I feel like I’ve spent most of this post gushing about how awesome my life is, and let me assure you that it hasn’t been perfect by any means, but I feel like for the first time in a long time I’m more than just content. Maybe it’s because it’s all so new. Maybe some of it comes with the fact that I didn’t expect to like it so much here. Being an Aggie, I never really thought I’d move to Austin. Not only that, I never thought I’d move to Austin and find so many Aggies here with me. I figured I would at least learn to like living here, but I definitely didn’t think I’d love it so much.

Monday, May 24, 2010


IF YOU HAVEN'T SEEN LAST NIGHT'S SERIES FINALE OF LOST, DON'T READ THIS POST.

As I sat down to watch the series finale of Lost, I had mixed feelings. I've been faithfully watching this show for six years. Through mindblowingly awesome times, and some not so much (I'm no quitter), I have loved this show with my whole heart. It's sad to see it end.

Some say there are two types of Lost fans. The first type watches for the mysteries of the show. They love the puzzles and questions that have been characteristic of the series from the first episode, and spend their time theorizing and guessing at the meaning of the Island, its inhabitants, and everything in between. The second type watches for the relationships. They care more about the people on the Island than the mystery of the Island itself. Neither is better than the other, they're just different. Personally, I'm a mixture of both.

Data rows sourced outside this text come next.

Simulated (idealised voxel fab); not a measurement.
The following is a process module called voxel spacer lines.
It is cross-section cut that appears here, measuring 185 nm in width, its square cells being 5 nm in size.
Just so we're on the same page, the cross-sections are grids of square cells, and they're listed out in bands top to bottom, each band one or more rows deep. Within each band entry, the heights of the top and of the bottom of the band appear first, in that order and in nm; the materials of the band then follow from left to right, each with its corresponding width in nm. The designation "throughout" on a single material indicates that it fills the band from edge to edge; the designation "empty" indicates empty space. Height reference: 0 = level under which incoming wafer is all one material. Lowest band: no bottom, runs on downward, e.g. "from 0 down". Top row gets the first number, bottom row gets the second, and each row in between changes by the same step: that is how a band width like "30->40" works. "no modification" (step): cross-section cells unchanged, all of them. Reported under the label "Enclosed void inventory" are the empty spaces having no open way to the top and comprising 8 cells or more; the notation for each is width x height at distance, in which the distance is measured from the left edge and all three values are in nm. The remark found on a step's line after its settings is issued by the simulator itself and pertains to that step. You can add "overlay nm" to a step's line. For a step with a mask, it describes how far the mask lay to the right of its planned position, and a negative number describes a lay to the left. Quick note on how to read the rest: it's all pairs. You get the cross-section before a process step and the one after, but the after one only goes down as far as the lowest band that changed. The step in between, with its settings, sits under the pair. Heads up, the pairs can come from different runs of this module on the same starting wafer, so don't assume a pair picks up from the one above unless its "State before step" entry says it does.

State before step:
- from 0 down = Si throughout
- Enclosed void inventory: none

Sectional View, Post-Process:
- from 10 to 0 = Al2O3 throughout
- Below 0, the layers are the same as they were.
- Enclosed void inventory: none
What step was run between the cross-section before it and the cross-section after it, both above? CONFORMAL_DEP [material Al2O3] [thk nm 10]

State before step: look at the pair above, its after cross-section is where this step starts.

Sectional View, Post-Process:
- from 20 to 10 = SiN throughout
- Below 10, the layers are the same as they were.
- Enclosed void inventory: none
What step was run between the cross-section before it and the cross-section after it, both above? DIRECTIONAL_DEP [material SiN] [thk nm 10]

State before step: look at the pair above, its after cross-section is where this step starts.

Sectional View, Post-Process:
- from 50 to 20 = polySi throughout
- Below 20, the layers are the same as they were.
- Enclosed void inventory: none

When I began watching the show, I was the first type. I cared about the people, but mostly in the context of what the Island was doing and how it effected them. I would even argue that the Island was a character in itself. I theorized and wondered and, like many others, watched the show to get answers. But somewhere along the way, I started to care deeply about the characters. I loved Boone (I know, but he's just so pretty), Jack, Sawyer, Kate, Sayid, Mr. Eko, Hurley, all of them (except Ana Lucia, I second Jimmy Kimmel in thanking Harold Perrineau, a.k.a. Michael, for killing her in Season 2). Eventually, I even came around about Juliet.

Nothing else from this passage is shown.